Cuban pride in Colorado

admin December 13, 2018 0
Cuban pride in Colorado


Newsroom/CASA Magazine

The Denver Museum of Nature and Science (DMNS) is presenting the exhibition “¡Cuba!” This exhibit brought “the landscapes, sounds and vitality,” of the Caribbean island to the Rocky Mountains. The exhibit explains the story and the legend of the famous Cuban cigars and explores the Afro Cuban spiritual practice of “santeria”. The central element is a replica of a typical Cuban plaza where we can admire a 1955 Chevrolet Bel Air, as well as one of the “bicitaxis” that is used for the transportation of locals and tourists. Borrowed objects from Cubans residing in Colorado are also on display. Businesswoman María García Berry shared her Cuban Passport and a doll from her childhood. Meanwhile, Kristy Socarras Bigelow, owner of Cuba Cuba Restaurant, provided an old book that inspired her to open her restaurant: “Cocina al Minuto”. Elaine Gantz Berman, member of the Colorado Board of Education, brought a photo of her grandfather posing in Cuba with Albert Einstein.

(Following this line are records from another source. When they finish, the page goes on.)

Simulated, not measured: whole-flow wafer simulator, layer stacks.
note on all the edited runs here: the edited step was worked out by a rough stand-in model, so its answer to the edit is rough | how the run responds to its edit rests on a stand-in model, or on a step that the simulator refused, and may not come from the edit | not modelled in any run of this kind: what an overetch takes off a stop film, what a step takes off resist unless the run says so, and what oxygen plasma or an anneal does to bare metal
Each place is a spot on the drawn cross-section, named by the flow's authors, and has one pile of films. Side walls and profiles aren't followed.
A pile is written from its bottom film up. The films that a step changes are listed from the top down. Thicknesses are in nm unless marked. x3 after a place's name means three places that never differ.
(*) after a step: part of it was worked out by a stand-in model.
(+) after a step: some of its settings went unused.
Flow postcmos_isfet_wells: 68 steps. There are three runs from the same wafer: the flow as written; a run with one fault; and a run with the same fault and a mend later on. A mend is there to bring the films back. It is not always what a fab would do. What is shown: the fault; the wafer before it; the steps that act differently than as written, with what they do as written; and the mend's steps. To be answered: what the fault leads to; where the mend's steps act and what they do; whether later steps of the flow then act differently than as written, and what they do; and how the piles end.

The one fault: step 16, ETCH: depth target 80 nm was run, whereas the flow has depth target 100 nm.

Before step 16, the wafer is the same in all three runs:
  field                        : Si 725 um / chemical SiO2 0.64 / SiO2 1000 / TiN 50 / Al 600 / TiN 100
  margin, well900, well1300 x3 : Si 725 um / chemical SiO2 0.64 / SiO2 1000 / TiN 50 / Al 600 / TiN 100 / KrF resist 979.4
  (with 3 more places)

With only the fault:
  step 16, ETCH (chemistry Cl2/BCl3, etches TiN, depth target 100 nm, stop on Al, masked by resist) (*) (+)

You can also see former mayor of Denver, Bill Vidal’s boxing gloves. “¡Cuba!” is truly a tribute to those who were born in Cuba, like García Berry and Vidal, or those with Cuban heritage like Socarras Bigelow and Gantz Berman. “We are honored that these four Cubans who live in Denver are part of this exhibit. In addition to the objects, you can see a picture of its owners, and their thoughts on a hopeful future for Cuba,” explained Maura O’Neal, DMNS’s Communication Director.




Maria Garcia Berry

Maria was born in Matanzas, Cuba, and came to Denver when she was 10. She is the engine behind CRL Associates, Inc., an influential public affair company. She has participated in successful projects such as the reconstruction of Union Station, Bellmar Mall and Stapleton. She shares her experience and vision by serving on the boards of numerous organizations, such as Metro State University, Rose Community Foundation and the Urban Land Institute.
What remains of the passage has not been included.